Vettel’s pole position was reminiscent of the Vettel of old, a lap from a driver who has skulked and erred his way through much of the last year as one title bid collapsed and another failed to kick into life. It was a shot in the arm for Vettel, Ferrari and Formula 1, even if the pure results have made Mercedes’ dominance more pronounced than the reality of the pace divide. It was Red Bull-era esque from Vettel early on as he opened a two-second advantage, preserving it through the first stint, with Hamilton’s later stop leaving him four seconds adrift. That gap soon reduced. On lap 34 of 70 a 3.7s deficit was reduced to 3.0, then 2.9, 2.4, 1.9, 1.5, 0.7. Hammer Time well and truly enacted. Hamilton was nonetheless not error free. A couple of lock-ups into the hairpin, where he was able to run deep, occasionally thwarted his efforts, while the positioning of lapped traffic also meant the gap began to ebb and flow. On lap 45 a radio message to Vettel hinted of problems, as race engineer Ricardo Adami informed him “the numbers on the steering wheel are correct, take actions,” thought to refer to fuel consumption, an element which Ferrari is still struggling, according to rumours. “Where is he quicker than me,” Hamilton asked Mercedes. “Turns 1, 2 and 8” came the reply.
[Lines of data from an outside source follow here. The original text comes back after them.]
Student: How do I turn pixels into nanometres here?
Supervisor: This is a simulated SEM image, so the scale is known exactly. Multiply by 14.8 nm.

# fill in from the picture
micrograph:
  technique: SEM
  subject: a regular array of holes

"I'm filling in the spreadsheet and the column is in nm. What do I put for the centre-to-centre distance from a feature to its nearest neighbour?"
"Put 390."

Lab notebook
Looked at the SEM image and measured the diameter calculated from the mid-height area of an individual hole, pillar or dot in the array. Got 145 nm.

The defining moment came on lap 48. Everyone has watched the video. Vettel got a snap of oversteer as he chased the lapped Toro Rosso of Daniil Kvyat, ran wide across the grass while making frantic corrections to save the car, re-joined, and did so with Hamilton in close pursuit, thus wrenching open a can of worms.
It took approximately 10 laps for a decision to be reached between the four-man stewarding panel and the penalty was a five-second sanction for Vettel. The justification was that Vettel had re-joined the track in an unsafe manner and forced Hamilton to take evasive action. This is where Formula 1 has backed itself into a corner. If it has been judged by the available footage that Vettel did indeed transgress against the regulations then the stewards have no choice but to issue a penalty, of which a five-second time drop is the most lenient. They cannot judge Vettel to be guilty and not issue a penalty. It was also suggested that upon re-joining they felt Vettel continued to move across the track, with a cursory glance in the mirrors a hint that he knew where Hamilton was – though Vettel himself insists that was not the case. The decision of the stewards is bound by regulation. The emotional approach is that this was a race taking place between two greats and that such regulation has led to an unnecessarily complex situation that means every small incident has to be scrutinised. Where do you draw the line? There is the regulatory factor and the entertainment factor. There is the clamour for consistency – note the penalty dished out to Max Verstappen in Japan last year – but also the desire for races to be decided on track and not in an office, while even very similar incidents have different nuances. Every major sport has a penalty system to combat incidents of pure cheating or outrageous actions, but the inflexibility means it leaves itself open to being hoisted by its own petard.
“I just feel that nowadays we look at so many things that maybe we didn’t look at in the past because nobody was really making a fuss,” said Vettel after the race. “Now, obviously it’s worth making a fuss for everything because you have these decisions. I sympathise in a way with the stewards. I’ve said many times when I’ve been in there that they are sitting in front of a piece of paper and they’re watching the race and they also came back to me and say we agree but look, we have to do these kind of things so I think just the way we are doing these things now is just wrong but it’s our times, we have regulations for everything.”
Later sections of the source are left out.